Cyberpunk: Edgerunners

In the dystopic future urban landscape of Night City, where criminal cartels battle with mega-corporations for control of both legal and illegal industries, David Martinez is a student attending the elite Arasaka Academy. However, unlike his fellow students, whose parents are part of Night City’s economic elite, David’s mother Gloria is a humble paramedic working for one of the powerful health corporations, taking every shift she can get just to pay for his tuition. David is brilliant but impulsive; and when his temper leads him into conflict with the spoiled and entitled son of an Arasaka boss, he is expelled from the Academy. But David’s troubles have only just begun. Gloria is killed as collateral damage in a gangland drive-by shooting; then David himself is captured by a band of “edgerunners” – cybernetically enhanced mercenaries – whose leader, Maine, was supposed to have had installed in his body the spinal enhancements David used in his student conflict. Now an orphan, David decides to throw in his lot with Maine’s gang, entering Night City’s violently unpredictable underworld. Here, death can come from one’s enemies in innumerable grisly ways – or it can take the form of “cyberpsychosis”, a complete mental breakdown caused by the accumulated destructive effects of prolonged or excessive use of cyber-wear. David discovers that he has both a talent for edgerunning and a heightened resistance to the impacts of cyber-wear; and he also discovers in fellow gang member Lucy – who dreams of travelling to the Moon – an unsuspected capacity for emotional intimacy and a centre in which his existence can be grounded. But all of this comes under threat as the gang become fodder in a vicious corporate war between Arasaka and their chief rivals Militech; and as their unscrupulous corporate contact Faraday begins to manipulate them for his own nefarious purposes. And as the consequences of these events unfold, David begins to feel the first, threatening tendrils of creeping cyberpsychosis…

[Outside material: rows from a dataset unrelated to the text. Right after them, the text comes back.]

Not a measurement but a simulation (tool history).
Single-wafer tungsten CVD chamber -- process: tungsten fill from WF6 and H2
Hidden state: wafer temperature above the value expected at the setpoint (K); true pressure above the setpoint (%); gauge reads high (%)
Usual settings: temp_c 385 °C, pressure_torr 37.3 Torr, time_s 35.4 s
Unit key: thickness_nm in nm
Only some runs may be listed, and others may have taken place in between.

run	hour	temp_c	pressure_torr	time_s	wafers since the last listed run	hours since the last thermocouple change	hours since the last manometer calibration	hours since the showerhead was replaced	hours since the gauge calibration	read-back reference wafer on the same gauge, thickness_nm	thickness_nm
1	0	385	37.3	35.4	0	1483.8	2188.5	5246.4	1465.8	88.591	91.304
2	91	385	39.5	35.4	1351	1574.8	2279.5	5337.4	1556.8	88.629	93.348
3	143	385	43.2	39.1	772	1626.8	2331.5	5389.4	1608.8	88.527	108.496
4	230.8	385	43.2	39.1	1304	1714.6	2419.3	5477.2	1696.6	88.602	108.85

Based on the controversial computer game created by Polish games studio CD Project Red (itself based on the 1988 role playing game created by Mike Pondsmith), Cyberpunk: Edgerunners was produced by CDPR and animated by Studio Trigger. Premiering on the Netflix streaming service in September 2022, Cyberpunk: Edgerunners is characterised by the same high-impact visuals and vivid colour palette that also made The Great Pretender and Words Bubble Up Like Soda Pop such aesthetically striking hits for Netflix. There, however, all similarity to these other programs ends: hyper-violent and replete with jargon- and obscenity-laced dialogue, Cyberpunk: Edgerunners is a brutally grim depiction of a society in which capitalism has reached its full monstrous potential, reducing human life and societal relationships to nothing more than a commodity ripe for exploitation, sharpening the social and economic divides between the haves and the have-nots. And yet, beneath these anarchically vicious dynamics, the struggle to retain human identity and connection continues, even by those most involved in the rampant dehumanising of free-fall capitalism. And it is in this dimension that Cyberpunk: Edgerunners reveals its most interesting facets: for beneath the rather standard neo-noir/corporate exploitation narrative is a deeply human story about what it means to be human with human hopes and allegiances. Thus, the relationships between the gang members – especially as embodied in the romance between David and Lucy – leavens and counterpoints the nihilistic violence of the world in which those relationships occur.   Bleakly dystopic and unremittingly pessimistic about humanity’s future, Cyberpunk: Edgerunners nonetheless contains an undercurrent of pathos and hope that places it squarely in the storied cyberpunk tradition of Bladerunner, Ghost In The Shell, and Psycho-Pass.